I've been noticing that not all hope is the same, and I've been thinking about types of hope. Hope changes through the long arc of the story in the Bible. Thinking about the many types of hope can help us understand how we all live our lives of discipleship.


Hope changes along a couple of axes. One axis is the psychological-social axis. I hope for my own needs. We, our family, hope for our collective needs and some legacy going into the future. Our nation and society have hopes with still bigger scope. Abraham and Sarah hoped for a family and a safe place to live. David and Solomon hoped for the whole nation to prosper.
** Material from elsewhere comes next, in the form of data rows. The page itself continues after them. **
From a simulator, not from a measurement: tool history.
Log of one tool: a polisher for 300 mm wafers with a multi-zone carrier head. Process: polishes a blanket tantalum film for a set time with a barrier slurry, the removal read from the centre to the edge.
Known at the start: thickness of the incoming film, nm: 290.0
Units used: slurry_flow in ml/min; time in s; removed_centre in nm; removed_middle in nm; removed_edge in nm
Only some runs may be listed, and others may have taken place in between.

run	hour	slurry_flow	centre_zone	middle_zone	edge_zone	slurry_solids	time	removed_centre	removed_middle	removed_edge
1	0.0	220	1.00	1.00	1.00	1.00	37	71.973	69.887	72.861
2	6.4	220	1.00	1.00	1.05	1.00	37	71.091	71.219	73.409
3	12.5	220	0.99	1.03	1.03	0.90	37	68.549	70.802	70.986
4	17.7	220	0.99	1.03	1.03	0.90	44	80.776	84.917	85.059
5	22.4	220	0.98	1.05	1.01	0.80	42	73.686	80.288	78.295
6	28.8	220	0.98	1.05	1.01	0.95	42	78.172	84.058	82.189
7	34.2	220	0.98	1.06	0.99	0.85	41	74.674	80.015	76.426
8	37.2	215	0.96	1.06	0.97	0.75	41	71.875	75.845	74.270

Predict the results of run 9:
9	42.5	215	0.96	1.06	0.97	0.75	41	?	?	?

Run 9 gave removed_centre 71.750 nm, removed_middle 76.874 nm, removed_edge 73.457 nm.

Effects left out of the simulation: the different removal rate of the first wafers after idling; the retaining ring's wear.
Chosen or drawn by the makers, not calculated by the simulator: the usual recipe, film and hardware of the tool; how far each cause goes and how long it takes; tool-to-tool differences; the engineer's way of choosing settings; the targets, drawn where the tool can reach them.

Another axis is the power dynamic. People with power and privilege tend to hope for different things than people suffering poverty and oppression. Joseph, when he was equal to Pharaoh in every way except the throne, hoped for the survival of his family, AND he could do something about it. Even when he hoped for reconciliation with his brothers, he could hope from a position of power. When the Hebrews were in slavery just a few generations later, what kinds of hopes did they have? I imagine them hoping for meat in the fleshpots, that their taskmasters might be in a better mood on any given day, that their life in slavery might be a little less onerous. The Hebrew midwives in Exodus chapter 1 committed acts of civil disobedience, but for the most part the only power the oppressed people had was to cry out to God (and God heard them!).


Another axis is the historical-eternal axis. Look at how hope changes in relation to our mortality. Psalms are associated with the time of the kingdoms, of David and Solomon and their successors. In the Psalms, a common negotiation is something like "O God, please let me live; who can praise you from the pit?" The Psalmist hopes for THIS life to continue and acknowledges only God can save people. People of power and privilege hope that nothing changes and that THIS life will continue. In exchange for this salvation, the Psalmist promises to praise God, as if God needs anything from us. These are hopes in historical time.


In later writings (Daniel and the inter-Testamental writings) the people were again oppressed, this time by the Greek descendants of Alexander the Great. In an Old Testament lecture, a TA once said, "Antiochus IV was the absolute worst." At this time, the people were working really hard to stay oriented to God; they had learned their lessons from the late kingdom period. Even so, Antiochus flaunted his power sadistically. He set up an altar to Zeus right inside the Jewish temple and sacrificed unclean pigs on the temple's altar. At that time, with the people suffering injustice in THIS life, the cultural ideas of the afterlife shifted. People put their hope in reward for the righteous and punishment for the tyrant after death. This is not a hope for continued prosperity or even continued life. It is not a hope for liberation in this life. It is a hope for vindication of US and retribution against THEM in the after-life. This is an eschatological hope; not just a hope for the future in historical time, but a hope for the end of time.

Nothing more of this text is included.